I am pretty wiped out tonight, after some days of sleep deprivation and now with the onset of a cold or something similar.
Walking around the house, I noticed I felt like a zombie, and got curious about how it is to be a zombie. I walked around a little more as a zombie, amplifying the zombie qualities, and found that it was quite pleasant.
I was at a very deep place, deeply relaxed and eqanimious, moving around slowly and persistently. Things get done, in a very relaxed way, slowly and deliberately.
These are all qualities I would like to access more in my life, especially in social and work situations. The deeply relaxed and the deliberate unhurried persistence.
Late afternoon, when I realized I would probably choose to miss the local Jung potluck because of it, I saw the zombie qualities partly as an enemy. It was a problem, a disturbance, something unfortunate happening thwarting my plans.
Then I found some more peace with it, taking it as an opportunity to relax in front of the fireplace with my partner, with some good food and a movie.

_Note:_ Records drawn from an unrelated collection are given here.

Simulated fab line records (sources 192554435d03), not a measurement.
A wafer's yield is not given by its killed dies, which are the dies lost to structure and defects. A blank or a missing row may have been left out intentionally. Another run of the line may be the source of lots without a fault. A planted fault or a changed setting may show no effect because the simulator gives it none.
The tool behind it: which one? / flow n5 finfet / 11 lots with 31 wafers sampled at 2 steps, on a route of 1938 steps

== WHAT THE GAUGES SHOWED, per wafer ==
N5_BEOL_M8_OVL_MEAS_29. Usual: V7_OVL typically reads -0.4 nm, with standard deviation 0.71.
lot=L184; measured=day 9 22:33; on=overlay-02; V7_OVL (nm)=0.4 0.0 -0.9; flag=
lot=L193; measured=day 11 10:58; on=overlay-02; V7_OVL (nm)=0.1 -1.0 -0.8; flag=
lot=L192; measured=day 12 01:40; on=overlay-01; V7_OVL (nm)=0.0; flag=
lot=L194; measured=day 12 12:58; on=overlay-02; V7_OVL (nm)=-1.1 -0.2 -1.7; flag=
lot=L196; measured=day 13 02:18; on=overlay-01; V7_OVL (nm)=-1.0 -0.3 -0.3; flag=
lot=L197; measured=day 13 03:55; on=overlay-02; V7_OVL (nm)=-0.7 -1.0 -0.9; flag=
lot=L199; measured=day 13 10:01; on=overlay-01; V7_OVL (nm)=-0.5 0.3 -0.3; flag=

And now, I see the deeper gifts in it, of allowing me to feel into and live these zombie qualities tonight, and then bringing it – at times – more into my life in the future in different ways.
How is it to bring this deep relaxation into my daily life, even in the midst of activities? How is it to bring in this methodical persistence to some of my daily activities? (And maybe especially those my personality is not too exited about?)